Minus operator
mguelfi
Community Edition User ✭
We have diferences when query a view and the source select. We tried even
select * from view
minus
select * from original_query
The result is not empty, even each time the query returns different number of rows.
We tried also select * from view MINUS select * from view and the result is not empty.
Is that the normal behaviour in Vertica?
Regards.
0
Comments
What is the SQL for the view?
If you have differences when you query a view and the source select, check the following:
1. Does the view and the source query tables are in the same schema?
2. Check your SCHEMA path:
SHOW SEARCH_PATH;
SELECT CURRENT_SCHEMA;
3. Just for troubleshooting, does the view owner, the source tables owner, and the user who run the query are different?
Or have any ACCESS POLICY definitions?
Try to query the view and afterwards the source SELECT from DB Super User, like dbadmin.
4. What is your Vertica version? SELECT version();
Do VER-77394 or VER-78130 is installed?
5. Like Jim asked, what is your view definition?
SELECT view_definition FROM views WHERE table_name ILIKE '%somthing%';
Or check specific view definition:
SELECT export_objects('','MY_SCHEMA.MY_VIEW');
Or if it is a system view, check your system view definition:
SELECT * from vs_system_views where view_name ilike '%partitions%';
Hi:
show search path:
"$user", public, v_catalog, v_monitor, v_internal, v_func
select current_schema:
public
select version:
Vertica Analytic Database v10.0.1-6
This is the view:
CREATE OR REPLACE VIEW dwh_ins_hub.dim_entity_cumulative_sum AS
SELECT entity.tenant_id,
entity.entityStatus,
DATE(entity.creationDate ),
sum(count (DISTINCT entity.entityReference))
OVER(
partition BY NULL
ORDER BY DATE(entity.creationDate ) ASC rows UNBOUNDED PRECEDING ) "Cumulative Sum"
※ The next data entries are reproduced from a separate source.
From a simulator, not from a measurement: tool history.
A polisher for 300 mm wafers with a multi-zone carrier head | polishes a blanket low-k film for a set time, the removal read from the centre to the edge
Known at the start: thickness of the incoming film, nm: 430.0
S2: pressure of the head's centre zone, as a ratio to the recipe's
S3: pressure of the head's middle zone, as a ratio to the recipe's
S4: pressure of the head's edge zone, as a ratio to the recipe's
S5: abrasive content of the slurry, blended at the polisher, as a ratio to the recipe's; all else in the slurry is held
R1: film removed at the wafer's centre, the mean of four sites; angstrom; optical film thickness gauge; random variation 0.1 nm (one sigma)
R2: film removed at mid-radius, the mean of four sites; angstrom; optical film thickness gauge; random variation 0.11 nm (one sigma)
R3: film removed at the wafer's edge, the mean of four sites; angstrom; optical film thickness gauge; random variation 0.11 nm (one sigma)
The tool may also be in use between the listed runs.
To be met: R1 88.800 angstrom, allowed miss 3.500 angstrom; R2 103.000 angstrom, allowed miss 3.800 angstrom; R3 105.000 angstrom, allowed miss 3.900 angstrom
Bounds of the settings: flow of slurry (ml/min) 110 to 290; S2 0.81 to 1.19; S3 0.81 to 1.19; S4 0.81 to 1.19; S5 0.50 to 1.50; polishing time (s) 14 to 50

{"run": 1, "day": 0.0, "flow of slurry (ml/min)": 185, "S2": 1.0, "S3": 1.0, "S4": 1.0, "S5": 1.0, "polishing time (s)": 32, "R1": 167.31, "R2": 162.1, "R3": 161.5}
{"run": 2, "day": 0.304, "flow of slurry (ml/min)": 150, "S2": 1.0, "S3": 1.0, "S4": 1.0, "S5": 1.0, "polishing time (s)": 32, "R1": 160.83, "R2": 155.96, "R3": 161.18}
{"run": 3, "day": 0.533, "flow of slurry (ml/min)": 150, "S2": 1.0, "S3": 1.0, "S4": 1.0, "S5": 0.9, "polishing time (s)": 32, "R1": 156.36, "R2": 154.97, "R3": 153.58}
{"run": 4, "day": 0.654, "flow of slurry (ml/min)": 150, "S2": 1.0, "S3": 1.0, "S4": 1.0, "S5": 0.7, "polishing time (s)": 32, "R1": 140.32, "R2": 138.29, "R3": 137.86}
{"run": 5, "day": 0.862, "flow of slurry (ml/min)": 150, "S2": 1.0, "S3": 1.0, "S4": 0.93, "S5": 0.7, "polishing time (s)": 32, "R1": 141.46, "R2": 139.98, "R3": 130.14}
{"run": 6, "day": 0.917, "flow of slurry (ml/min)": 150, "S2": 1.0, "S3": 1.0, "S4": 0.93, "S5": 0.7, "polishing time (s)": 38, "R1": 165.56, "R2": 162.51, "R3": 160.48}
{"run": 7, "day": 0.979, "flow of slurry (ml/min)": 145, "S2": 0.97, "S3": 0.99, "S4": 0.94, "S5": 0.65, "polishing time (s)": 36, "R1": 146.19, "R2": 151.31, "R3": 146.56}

FROM (dwh_ins_hub.entity JOIN dwh_ins_hub.entity_last_version elv ON (((elv.entityReference = entity.entityReference) AND (elv.last_entityVersion = entity.entityVersion))))
group by entity.tenant_id,
entity.entityStatus,
DATE(entity.creationDate )
And if we do
select * from dwh_ins_hub.dim_entity_cumulative_sum
minus
select * from dwh_ins_hub.dim_entity_cumulative_sum
the result is not null nor always the same (the number of rows changes each time).
The same if we do:
SELECT entity.tenant_id,
entity.entityStatus,
DATE(entity.creationDate ),
sum(count (DISTINCT entity.entityReference))
OVER(
partition BY NULL
ORDER BY DATE(entity.creationDate ) ASC rows UNBOUNDED PRECEDING ) "Cumulative Sum"
FROM (dwh_ins_hub.entity JOIN dwh_ins_hub.entity_last_version elv ON (((elv.entityReference = entity.entityReference) AND (elv.last_entityVersion = entity.entityVersion))))
group by entity.tenant_id,
entity.entityStatus,
DATE(entity.creationDate )
minus
SELECT entity.tenant_id,
entity.entityStatus,
DATE(entity.creationDate ),
sum(count (DISTINCT entity.entityReference))
OVER(
partition BY NULL
ORDER BY DATE(entity.creationDate ) ASC rows UNBOUNDED PRECEDING ) "Cumulative Sum"
FROM (dwh_ins_hub.entity JOIN dwh_ins_hub.entity_last_version elv ON (((elv.entityReference = entity.entityReference) AND (elv.last_entityVersion = entity.entityVersion))))
group by entity.tenant_id,
entity.entityStatus,
DATE(entity.creationDate )
Regards and TIA
At this moment, I can only speculate.
to confirm - what you do is:
What I suspect (but cannot prove) is that the same full select (the one coming from the view) is fired two times, but at two different points in time, and some new rows are in one select that are not in the other.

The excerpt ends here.